With his jutting jawline and square shoulders, Villalobos looked a little like the Marlboro Man as he greeted the stream of men walking into a bar in downtown Zacatecas on the convention's first night. He offered them shots of tequila and lighters that featured his likeness.
Several other candidates also vying to be named “rostro vaquero,” the official face of the convention, did the same.
Villalobos had brought a campaign team with him from Monterrey, including his friend Cesar Monsivais, an influencer who works in personal branding.
“He’s too shy,” Monsivais said as Villalobos nervously gulped his beer and posed for photos with a group of smitten attendees. “I’ve spent two months coaching him.”
The rostro vaquero competition is a cheeky nod to rural Mexican festivals where young women in elaborate dresses are crowned “princesses” or “queens.”
Candidates were expected to schmooze with festival participants and take part in a dance-off, each man showing off fancy footwork while a traditional Zacatecan tamborazo band played.
But this wasn't just a beauty pageant.
The contestants were judged not only on charisma and looks but for community involvement.
Villalobos, for example, teaches traditional dance. One of his competitors, a police officer named Eros Herrera, recently opened a homeless shelter and soup kitchen in the city of San Luis Potosi that serves the gay, lesbian and transgender community.

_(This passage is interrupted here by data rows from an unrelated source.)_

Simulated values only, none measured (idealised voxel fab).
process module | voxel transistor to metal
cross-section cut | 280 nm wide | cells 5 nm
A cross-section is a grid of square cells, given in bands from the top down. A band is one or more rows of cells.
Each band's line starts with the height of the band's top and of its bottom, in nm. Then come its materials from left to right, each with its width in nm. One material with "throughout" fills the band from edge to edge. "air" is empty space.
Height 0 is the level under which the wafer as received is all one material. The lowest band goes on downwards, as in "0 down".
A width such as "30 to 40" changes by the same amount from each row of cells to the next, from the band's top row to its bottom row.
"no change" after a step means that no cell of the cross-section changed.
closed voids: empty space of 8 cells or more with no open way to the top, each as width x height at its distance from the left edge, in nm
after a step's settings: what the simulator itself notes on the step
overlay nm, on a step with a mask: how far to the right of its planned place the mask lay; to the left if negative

Rights for LGBTQ+ Mexicans have greatly expanded in recent years, with same-sex marriage now legal in all states. Still, 87 people were killed last year because of their gender identity or sexual orientation, according to the nonprofit Letra S. Mexican soccer fans are famous for taunting opposing teams with a homophobic slur.
Here in the provinces, there's no question that queerness is still taboo.
When a local government official was filmed singing at a gay vaquero convention in the largely rural state of Coahuila in 2018, he was criticized widely. The video has been watched 2.6 million times on YouTube, with viewers commenting with messages of support but also nasty jokes.
In Zacatecas, a small, conservative city with dozens of Baroque churches but just a handful of gay bars, many event attendees said they wouldn't dare show affection in public.
“When I'm on the street I'm very discreet,” said Daniel Renteria, a 56-year-old agave farmer from a town an hour and a half away. "I don't like to go around hugging or kissing."
Once inside the convention, though, he and his partner, 36-year-old fruit vendor Ramiro Garcia, rarely stopped touching.
Dressed nearly identically in black hats, snug jeans and shiny button-up shirts, each with a cellphone strapped to his hip, they held hands as they watched a popular cumbia band play on the convention's second night.
Later, when the deejay dropped a bouncing ballad about forbidden love, "La Puerta Negra" by Los Tigres del Norte, Garcia pulled Renteria onto the floor. They embraced as they swayed to the music, each with a hand around the small of the other's back.
When the pair met a few years ago, Garcia, who is from Zacatecas, favored shorts and flip-flops. It was Renteria who converted him into a vaquero.
“You don’t necessarily have to be from a ranch to be a cowboy," Renteria explained.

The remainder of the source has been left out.